Howards End (1910) is an ambitious novel concerned with different groups within the Edwardian middle-class, represented by the Schlegels, bohemian intellectuals; the Wilcoxes, thoughtless aristocrats; and the Basts, members of the struggling lower middle-class. Howards End was adapted as a film in 1992 by Merchant-Ivory. The film received nine Academy Award nominations, including Best Picture for Ismail Merchant and Best Director for James Ivory. It stars Anthony Hopkins, Vanessa Redgrave, Helena Bonham Carter, Emma Thompson, and James Wilby. The film won three Academy Awards including Art Direction, Ruth Prawer Jhabvala’s screenplay, and Emma Thompson for Best Actress.
Forster deserves an honored spot as a Gay Icon. He was not only one of the finest novelists of 20th century but he was also a tireless defender of humane values.
Forster had two great loves in his life. Remember, homosexuality in Britain was illegal and punishable with a prison sentence in that era. Like other queer Edwardians, Forster found a sort of freedom exploring the far-flung spots of The British Empire like Egypt and India. Foster’s first great love was Muhammad el-Adl, a young Egyptian tram conductor.
“I have plunged into an anxious but very beautiful affair. It seemed to me, and I proved right, that something precious was being offered me and that I was offering something that might be thought precious. I should have been right to take the plunge, because if you pass life by its jolly well going to pass you by in the future. If you’re frightened it’s all right, that’s no harm; fear is an emotion. But by some trick of the nerves I happen not to be frightened.”

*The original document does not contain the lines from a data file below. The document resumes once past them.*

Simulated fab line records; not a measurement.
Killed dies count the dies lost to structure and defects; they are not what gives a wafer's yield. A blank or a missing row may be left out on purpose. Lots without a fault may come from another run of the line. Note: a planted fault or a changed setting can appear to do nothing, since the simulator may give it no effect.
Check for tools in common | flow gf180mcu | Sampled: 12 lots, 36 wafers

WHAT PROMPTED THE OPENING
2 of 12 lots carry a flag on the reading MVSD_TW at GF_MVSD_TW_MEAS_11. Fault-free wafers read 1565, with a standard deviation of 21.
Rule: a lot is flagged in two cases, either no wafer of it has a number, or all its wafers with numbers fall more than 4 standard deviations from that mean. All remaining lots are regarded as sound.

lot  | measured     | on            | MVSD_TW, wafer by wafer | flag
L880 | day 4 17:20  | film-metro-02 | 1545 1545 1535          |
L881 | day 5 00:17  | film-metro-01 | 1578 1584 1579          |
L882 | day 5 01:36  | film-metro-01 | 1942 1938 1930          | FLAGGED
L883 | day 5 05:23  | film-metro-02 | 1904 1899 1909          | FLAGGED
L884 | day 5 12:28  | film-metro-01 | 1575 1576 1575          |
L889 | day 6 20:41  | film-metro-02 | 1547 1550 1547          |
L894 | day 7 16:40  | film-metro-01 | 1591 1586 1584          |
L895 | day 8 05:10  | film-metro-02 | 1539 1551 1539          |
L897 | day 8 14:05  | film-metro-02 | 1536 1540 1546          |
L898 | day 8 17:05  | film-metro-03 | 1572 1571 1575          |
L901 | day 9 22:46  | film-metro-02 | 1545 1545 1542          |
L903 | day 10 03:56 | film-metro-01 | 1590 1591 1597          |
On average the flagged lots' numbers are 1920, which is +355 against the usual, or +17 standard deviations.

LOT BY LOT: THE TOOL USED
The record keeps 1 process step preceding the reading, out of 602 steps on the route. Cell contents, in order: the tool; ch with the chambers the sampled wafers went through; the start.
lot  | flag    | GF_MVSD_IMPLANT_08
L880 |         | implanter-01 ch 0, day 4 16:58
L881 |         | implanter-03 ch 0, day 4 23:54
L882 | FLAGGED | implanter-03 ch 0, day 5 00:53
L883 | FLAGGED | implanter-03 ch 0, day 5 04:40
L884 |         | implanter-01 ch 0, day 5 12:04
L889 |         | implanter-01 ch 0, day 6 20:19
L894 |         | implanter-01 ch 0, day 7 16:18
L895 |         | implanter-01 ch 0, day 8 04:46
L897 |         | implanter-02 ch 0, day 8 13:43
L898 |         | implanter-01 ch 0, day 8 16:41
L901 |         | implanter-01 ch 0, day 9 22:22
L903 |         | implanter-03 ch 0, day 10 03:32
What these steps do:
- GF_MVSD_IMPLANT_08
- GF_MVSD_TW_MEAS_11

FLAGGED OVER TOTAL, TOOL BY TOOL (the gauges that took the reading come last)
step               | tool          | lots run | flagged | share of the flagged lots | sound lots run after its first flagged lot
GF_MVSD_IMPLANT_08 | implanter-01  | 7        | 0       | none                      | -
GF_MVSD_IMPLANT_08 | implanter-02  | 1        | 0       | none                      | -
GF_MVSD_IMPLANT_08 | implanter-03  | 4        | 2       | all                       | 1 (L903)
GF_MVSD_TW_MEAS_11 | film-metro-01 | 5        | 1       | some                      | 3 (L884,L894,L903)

The second great love of his life was an English policeman, Bob Buckingham, who he met in 1930. Their love affair continued, perhaps even intensified, after Buckingham got married. The Buckinghams accommodated Forster in their relationship, with May Buckingham, the wife, enjoying his company before handing off the writer to her husband for the weekends. Only someone with Forster’s skill and imagination could have maintained such a daring, yet sweet, relationship over so many years. Forster died of a stroke in 1970 at 91-years-old, at the Buckinghams’ home in Coventry. His ashes, mingled with those of Buckingham, were later scattered in the rose garden of Coventry’s crematorium.